Features Remote Sys Admin Lead image: Laurent Davoust, 123RF.com
Laurent Davoust, 123RF.com
 

Sys Admin On the Go

Remote Control

Keep track of your job when you're not in the office. By Juliet Kemp

As a sysadmin, you don't want to be chained to your desk – it's great to be able to work from home once in a while, or to be able to head off to conferences. But neither do you want the machines you're responsible for to be left unsupervised. Even if you don't mind always being physically in your office during the daytime, there's always the possibility of out-of-hours issues – or what if you're fixing something else at the other end of the building when one of your main servers starts having issues?
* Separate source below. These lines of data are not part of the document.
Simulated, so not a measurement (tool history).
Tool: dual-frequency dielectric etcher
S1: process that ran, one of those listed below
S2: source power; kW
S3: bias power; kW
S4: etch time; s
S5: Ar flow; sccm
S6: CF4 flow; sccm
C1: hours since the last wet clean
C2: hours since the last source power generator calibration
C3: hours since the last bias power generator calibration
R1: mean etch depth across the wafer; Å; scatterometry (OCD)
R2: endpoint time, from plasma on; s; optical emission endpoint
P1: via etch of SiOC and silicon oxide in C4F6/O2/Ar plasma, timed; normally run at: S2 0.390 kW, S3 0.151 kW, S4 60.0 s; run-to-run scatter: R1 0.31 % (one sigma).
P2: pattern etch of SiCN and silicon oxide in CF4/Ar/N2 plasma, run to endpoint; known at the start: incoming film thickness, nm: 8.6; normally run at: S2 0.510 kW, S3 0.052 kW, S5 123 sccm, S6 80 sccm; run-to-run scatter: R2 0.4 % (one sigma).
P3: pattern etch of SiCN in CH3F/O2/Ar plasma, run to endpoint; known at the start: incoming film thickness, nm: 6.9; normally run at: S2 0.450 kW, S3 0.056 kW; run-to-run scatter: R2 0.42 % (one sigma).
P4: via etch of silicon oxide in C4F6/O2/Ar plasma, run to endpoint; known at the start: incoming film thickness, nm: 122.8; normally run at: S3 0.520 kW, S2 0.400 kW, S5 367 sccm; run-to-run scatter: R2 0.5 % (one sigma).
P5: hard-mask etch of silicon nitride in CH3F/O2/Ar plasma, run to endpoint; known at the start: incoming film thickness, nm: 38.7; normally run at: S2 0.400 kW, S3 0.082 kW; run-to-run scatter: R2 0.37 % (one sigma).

In this article, I look at ways to free you from your office by setting up mobile alerts to let you know when something goes wrong, the software you can use with a smartphone to fix it, and other options you have to control your machines from a distance.

Monitoring and Alerts

Several software options will let you keep an eye on your servers and send alerts when something goes wrong. If you set up your monitoring software to send email and you have a smartphone or a similar email-equipped device, you can be warned about problems even when you're not in the office.

Here, I'll do a quick rundown on how to set up email alerts on two of the most popular open source Linux system monitors: Nagios and Hobbit. (I'll assume you already have a working monitoring setup, in that covering the basics of either Nagios or Hobbit is outside the scope of this article.)

Nagios

First, set up an admins contact group in the contacts_nagios2.cfg file. Defining your admin contacts here means that you can simply refer to the admin group elsewhere in your config files. Then, if someone leaves the group, you only have to change the information in a single place. Make sure that a user with your email address is included in this group.

Second, decide which services you want to receive email from. The simplest option is to receive email from all services, by editing the generic service definition (which is used as the basis for all specific services) at conf.d/generic-service_nagios2.cfg. Add the code in Listing 1 to the service definition.

Listing 1: Notification Setup

01 notification_interval        1440
02 is_volatile                  0
03 check_period                 24x7
04 normal_check_interval        5
05 retry_check_interval         1
06 max_check_attempts           10
07 notification_period          24x7
08 notification_options         c,r
09 contact_groups               admins

The notification interval (in minutes) defines how often you are reminded (here, it's every 24 hours). The check_period defines when the service is expected to run (all the time). Time periods such as 24x7 are defined in conf.d/timeperiods_nagios2.cfg. The normal_check_interval and retry_check_interval are in minutes: The service here is set to be checked every five minutes, but if the check is unsuccessful and a retry is made, the retry should happen every minute. Ten retry attempts will be made before something is considered wrong with the service. Although you can reduce this number, if you reduce it too far, you might start getting false positives.

The notification_period sets when alerts should be sent – this setup provides for 24/7 notification – and notification_options sets when you should receive an alert. For hosts, use d to notify on DOWN states, u to notify on UNREACHABLE states, r to notify on host recoveries, and f to notify when the host starts and stops flapping. For services, use w to notify on WARNING states, u for UNKNOWN states, c for CRITICAL states, r for RECOVERY, and f for start/stop of flapping (when a service or host keeps rapidly changing state, perhaps indicating a problem). Finally, contact_groups defines who to contact when a notification is required (the admins group here).

Once you have all that in place, reload Nagios and try turning off SSH on one of the machines being monitored: You should receive a message to the address you set in the contacts file, telling you that the client is not SSH accessible. When you turn it back on, you'll get another alert telling you it's okay again.

One problem you might run into that will prevent an email being sent is a default From: line in the email alerts of nagios. If your mail server requires a registered address before it will send, mail from this user will be rejected (unless you have a nagios@mydomain.com email address set up). If you're using exim4, you need to set the untrusted user option and then add the line

-- -f arealaddress@mydomain.com

to the end of the host-notify-by-email and notify-by-email commands in commands.cfg.

If you want different people to be notified at different times (perhaps one person handles evenings and another handles weekends), the best way is to set it up in their contact definition in contacts_nagios2.cfg. Listing 2 shows a definition that uses my personal email for weekend emergencies when I don't check my work email.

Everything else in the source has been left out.